The U.S. will end the de minimis exemption—the rule that allowed packages under $800 to enter duty-free—on August 29, 2025. From this date, all shipments, regardless of value, will be subject to taxes. This change impacts international sellers shipping to the U.S. and U.S. sellers importing low-cost inventory.

Key Timeline of the end of the de minimis exemption

  • August 1, 2025 – Tariff hikes on steel, aluminum, and copper goods take effect.
  • August 29, 2025 – Global suspension of the $800 de minimis duty-free entry threshold.
  • Post‑August 29 – Flat duties ($80–$200 per item) will be charged during a transition period, followed by full ad valorem tariffs.
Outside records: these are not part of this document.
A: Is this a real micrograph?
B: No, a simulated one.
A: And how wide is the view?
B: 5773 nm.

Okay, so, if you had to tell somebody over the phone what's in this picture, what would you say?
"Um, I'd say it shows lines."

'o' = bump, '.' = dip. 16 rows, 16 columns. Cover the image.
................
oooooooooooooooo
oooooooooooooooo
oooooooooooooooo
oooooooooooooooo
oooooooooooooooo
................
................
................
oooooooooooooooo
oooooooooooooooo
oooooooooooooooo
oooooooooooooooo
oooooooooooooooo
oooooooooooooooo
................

Impact on International Sellers

  • Extra Costs – All shipments will face duties, raising total costs.
  • Slower Deliveries – Customs processing times may increase.
  • Risk of Order Cancellations – Buyers may reject orders with unexpected fees.
  • Lower Profit Margins – You may have to absorb or share the added costs.

Impact on U.S. Sellers

  • Higher Import Costs – Every imported shipment, even low-value ones, will incur duties.
  • Price Adjustments – Increased costs may force higher prices to maintain profitability.
  • Supply Chain Shifts – You may consider moving to local suppliers to avoid extra fees.

Special Alert for eBay Sellers

eBay has already flagged these changes as a major disruption for its cross-border sellers. Many low-cost imports sold via eBay’s international shipping programs will now be subject to new duties, potentially reducing competitiveness for overseas sellers and increasing costs for U.S.-based resellers sourcing internationally.
IMP: Sellers on eBay must update listings, adjust pricing, and communicate clearly with buyers to avoid disputes once the new rules apply.

Link to authoritative sources:

Actionable Tips for Sellers

For International Sellers Shipping to the U.S.:

  • Recalculate Prices – Factor in duties when setting product prices to avoid losses.
  • Update Product Listings – Clearly inform U.S. buyers about potential customs charges to avoid disputes.
  • Review Shipping Methods – Work with carriers offering transparent duty calculation and customs handling.
  • Check HS Codes – Make sure your products have accurate HS codes to prevent unexpected charges or holds.
  • Plan for Longer Delivery Times – Adjust estimated shipping times to manage buyer expectations.

For U.S. Sellers Importing Inventory:

  • Audit Your Supply Chain – Identify which products will be most affected by new duties.
  • Negotiate with Suppliers – Seek better pricing or shipping terms to offset added costs.
  • Adjust Your Pricing Strategy – Adjust new costs into your pricing to maintain margins.
  • Stock Up Before the Deadline – If feasible, import inventory before August 29 to avoid immediate tariff impact.

Bottom Line

The removal of the de minimis exemption means selling to or sourcing from the U.S. will become more expensive and complex. By adjusting pricing, communicating with buyers, and reviewing supply chains, sellers can minimize disruptions.

August 29 is only weeks away—prepare now to protect your business.